However, is there anything to read between the lines on JP not offering Halladay an extension now? Some possibilities:

1. He thinks 2002 was not enough to confirm that Halladay is a top pitcher. (Should there be concern that his K rate isn't great?)

2. He thinks that there's no savings to buying out the arbitration years

3. He does not want to guarantee 4 years to Halladay now

4. He thinks the market for a top pitcher will decrease like other free agents have seen this year

I suspect it's a little bit of #2 and #3.

Any other possibilities?
Pistol - Saturday, January 11 2003 @ 01:27 PM EST (#99568) #
Since JP is looking for another Stutze-ish player, what's the possibility that either Rick Helling or Ismael Valdes are brought in for one year/$1 million?

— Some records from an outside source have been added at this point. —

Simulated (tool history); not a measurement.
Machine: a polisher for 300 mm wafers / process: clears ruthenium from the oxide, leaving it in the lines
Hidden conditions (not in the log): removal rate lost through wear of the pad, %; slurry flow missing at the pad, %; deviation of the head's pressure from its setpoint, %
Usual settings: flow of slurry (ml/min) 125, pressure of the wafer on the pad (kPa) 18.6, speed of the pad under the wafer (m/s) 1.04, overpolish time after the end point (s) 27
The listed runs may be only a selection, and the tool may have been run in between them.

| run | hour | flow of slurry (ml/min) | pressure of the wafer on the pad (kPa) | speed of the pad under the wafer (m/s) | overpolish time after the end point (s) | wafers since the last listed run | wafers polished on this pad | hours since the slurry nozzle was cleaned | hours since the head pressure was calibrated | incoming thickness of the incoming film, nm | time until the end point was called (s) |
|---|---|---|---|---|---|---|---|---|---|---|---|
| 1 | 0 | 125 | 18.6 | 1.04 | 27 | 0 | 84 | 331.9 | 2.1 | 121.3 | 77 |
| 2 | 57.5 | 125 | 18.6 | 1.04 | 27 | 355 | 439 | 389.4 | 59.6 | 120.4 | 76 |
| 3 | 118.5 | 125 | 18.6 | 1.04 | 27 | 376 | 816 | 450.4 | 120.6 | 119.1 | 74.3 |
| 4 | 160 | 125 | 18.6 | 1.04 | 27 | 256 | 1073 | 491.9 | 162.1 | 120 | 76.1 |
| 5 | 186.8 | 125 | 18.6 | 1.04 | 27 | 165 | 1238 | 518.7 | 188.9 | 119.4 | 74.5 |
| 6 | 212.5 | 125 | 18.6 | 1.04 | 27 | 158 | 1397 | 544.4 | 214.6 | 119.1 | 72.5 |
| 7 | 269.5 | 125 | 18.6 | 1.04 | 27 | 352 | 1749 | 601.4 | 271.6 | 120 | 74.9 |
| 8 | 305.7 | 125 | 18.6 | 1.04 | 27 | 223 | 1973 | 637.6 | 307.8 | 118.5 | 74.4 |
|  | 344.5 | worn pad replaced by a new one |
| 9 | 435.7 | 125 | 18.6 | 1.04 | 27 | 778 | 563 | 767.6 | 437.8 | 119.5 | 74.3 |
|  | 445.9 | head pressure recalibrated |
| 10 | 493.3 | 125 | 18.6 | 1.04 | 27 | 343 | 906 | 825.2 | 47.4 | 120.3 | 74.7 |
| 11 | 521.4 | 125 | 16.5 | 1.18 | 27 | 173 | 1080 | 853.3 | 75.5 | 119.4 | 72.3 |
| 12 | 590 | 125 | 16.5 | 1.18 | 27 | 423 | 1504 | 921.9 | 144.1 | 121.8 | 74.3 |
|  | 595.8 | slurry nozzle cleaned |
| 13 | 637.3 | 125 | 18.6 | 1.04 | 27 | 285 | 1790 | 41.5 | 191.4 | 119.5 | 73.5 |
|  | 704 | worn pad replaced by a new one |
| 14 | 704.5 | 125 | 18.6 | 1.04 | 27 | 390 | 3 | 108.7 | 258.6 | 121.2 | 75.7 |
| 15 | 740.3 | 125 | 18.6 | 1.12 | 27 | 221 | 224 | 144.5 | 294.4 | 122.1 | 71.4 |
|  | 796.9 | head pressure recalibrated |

Neyer had a column on the remaining free agents (linked in the homepage) and those were the 2 pitchers that seemed to fit the bill.
Coach - Saturday, January 11 2003 @ 01:57 PM EST (#99569) #
Pistol, no need to offer Doc an extension; maintaining flexibility on as many contracts as possible for as long as possible (your #3) seems to be right alongside OBP in J.P.'s philosophy. It would really just make us fans feel better, and it's hard to determine whether it would save much money (your #2) in the long run, as baseball's economic upheaval is such a recent phenomenon. Going to an actual arbitration hearing, and the necessary rhetoric that entails, could affect the relationship, but as long as both sides can agree on acceptable one-year salaries, there's no reason to be concerned. By 2005, Halladay's value will be well established (presumably near the top of whatever the pay scale may be; i.e. your #4) and both the team and the player will face more difficult decisions.

I'm resisting the urge to say the "C" word again; OK, before this market Correction, I would have guessed a minimum of two years and $5 MM for Valdes, who I think is an underestimated pitcher. Now, it's unlikely he'll get anywhere near that. A lot depends on whether he and his advisors -- the same applies to Helling and other available FA -- accept one year and try their luck again next winter, or wait, in hope of a last-minute buying frenzy. Once a player decides to sign for his "new" (reduced) value, he can get it anywhere, and the situation becomes important -- contending team or also-ran, job descrition, and so on. So I can't make a specific prediction, but another innings-eater won't cost much, and if the Jays do better than my guesses with their five arbitration cases, the guys you and Neyer mention are solid possibilities.
_R Billie - Saturday, January 11 2003 @ 02:30 PM EST (#99570) #
Well think of it this way...if the Jays give Roy a four year deal now, they buy out his arbitration years but only one free agent year. If they wait a year and do three and an option, they have Roy until 2006 at least...enough to keep him for a serious run at contention.